Defense lawyer Michael Rains submitted the 134-page motion to Los Angeles Superior Court Judge Robert Perry.   Click here for motion pdf.

He will likely rule on the motion the next time Mehserle is due in court, which is his sentencing on Nov. 5. 

A jury convicted Mehserle of involuntary manslaughter for fatally shooting passenger Oscar Grant on the Fruitvale station platform Jan. 1, 2009.  

The filing alleges that the jury did not have a legal basis for that conviction.

It also says new evidence has come to light since the jury made its decision in July that should entitle Mehserle to a new trial.

Mehserle's defense has said the shooting was accidental and that the former officer, who had been on the force 2.5 years and been trained to  use his Taser just three weeks before the killing, meant to shoot Grant with a Taser stun gun instead of his firearm.

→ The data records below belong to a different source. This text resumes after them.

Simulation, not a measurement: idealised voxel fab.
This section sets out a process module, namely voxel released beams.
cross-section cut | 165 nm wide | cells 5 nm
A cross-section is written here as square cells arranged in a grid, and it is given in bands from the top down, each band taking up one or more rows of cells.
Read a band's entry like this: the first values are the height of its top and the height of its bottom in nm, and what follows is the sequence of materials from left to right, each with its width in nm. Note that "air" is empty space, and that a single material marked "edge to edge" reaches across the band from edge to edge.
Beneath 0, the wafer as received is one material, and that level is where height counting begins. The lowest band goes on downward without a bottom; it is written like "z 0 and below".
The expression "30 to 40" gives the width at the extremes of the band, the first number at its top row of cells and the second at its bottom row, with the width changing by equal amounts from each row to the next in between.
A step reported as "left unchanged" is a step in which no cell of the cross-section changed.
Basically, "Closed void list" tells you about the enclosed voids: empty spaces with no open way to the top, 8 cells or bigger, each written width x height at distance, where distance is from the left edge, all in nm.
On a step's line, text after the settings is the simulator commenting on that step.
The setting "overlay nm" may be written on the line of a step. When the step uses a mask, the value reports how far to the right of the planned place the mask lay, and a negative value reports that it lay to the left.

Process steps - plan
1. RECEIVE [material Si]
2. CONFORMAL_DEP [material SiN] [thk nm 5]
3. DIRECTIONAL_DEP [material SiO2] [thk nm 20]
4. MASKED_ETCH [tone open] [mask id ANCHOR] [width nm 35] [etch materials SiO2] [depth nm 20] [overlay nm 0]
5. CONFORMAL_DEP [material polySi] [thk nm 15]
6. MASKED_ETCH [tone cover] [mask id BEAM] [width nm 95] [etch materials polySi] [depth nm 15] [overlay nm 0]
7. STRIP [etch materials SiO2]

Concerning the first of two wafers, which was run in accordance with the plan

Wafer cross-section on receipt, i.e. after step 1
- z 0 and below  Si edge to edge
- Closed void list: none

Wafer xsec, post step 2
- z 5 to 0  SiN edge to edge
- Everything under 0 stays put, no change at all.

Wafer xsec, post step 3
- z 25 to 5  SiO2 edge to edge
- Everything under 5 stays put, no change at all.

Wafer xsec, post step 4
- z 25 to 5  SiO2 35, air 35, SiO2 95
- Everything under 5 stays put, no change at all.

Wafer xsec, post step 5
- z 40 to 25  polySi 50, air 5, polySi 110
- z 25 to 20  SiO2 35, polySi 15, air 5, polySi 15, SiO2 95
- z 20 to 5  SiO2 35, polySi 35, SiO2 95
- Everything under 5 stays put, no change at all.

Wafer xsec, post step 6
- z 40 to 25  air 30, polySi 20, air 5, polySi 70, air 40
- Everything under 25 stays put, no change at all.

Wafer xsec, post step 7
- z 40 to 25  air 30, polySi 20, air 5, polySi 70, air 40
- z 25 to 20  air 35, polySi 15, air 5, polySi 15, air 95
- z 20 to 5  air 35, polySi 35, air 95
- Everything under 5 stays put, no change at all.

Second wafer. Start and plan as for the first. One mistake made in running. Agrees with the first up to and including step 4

"The district attorney at our trial argued that even though there had been some prior cases of officers mistakenly shooting guns instead of Tasers, not a single one was identical to this case," Rains said.

But after the trial, the defense team discovered an incident in  which a 13-year veteran of a sheriff's department in Kentucky shot a suspect  with a gun instead of a Taser, Rains said. 

The sheriff's lieutenant shot a suspect in the small city of  Nicholasville and severely injured him, Rains said.

He said the district attorney determined the lieutenant had made a  mistake but did not have any criminal intent. No criminal charges were filed  against him.

The lieutenant was using the same type of gun and same type of  holster used by Mehserle, and the two situated their respective weapons on  the same parts of their belts, Rains said.

"In all respects it's pretty identical to what happened to Mr. Mehserle," he said.

Deputy District Attorney David Stein, who is prosecuting the case, did not immediately return calls seeking comment. 

Although he faced charges of first- and second-degree murder,  Mehserle was convicted of involuntary manslaughter.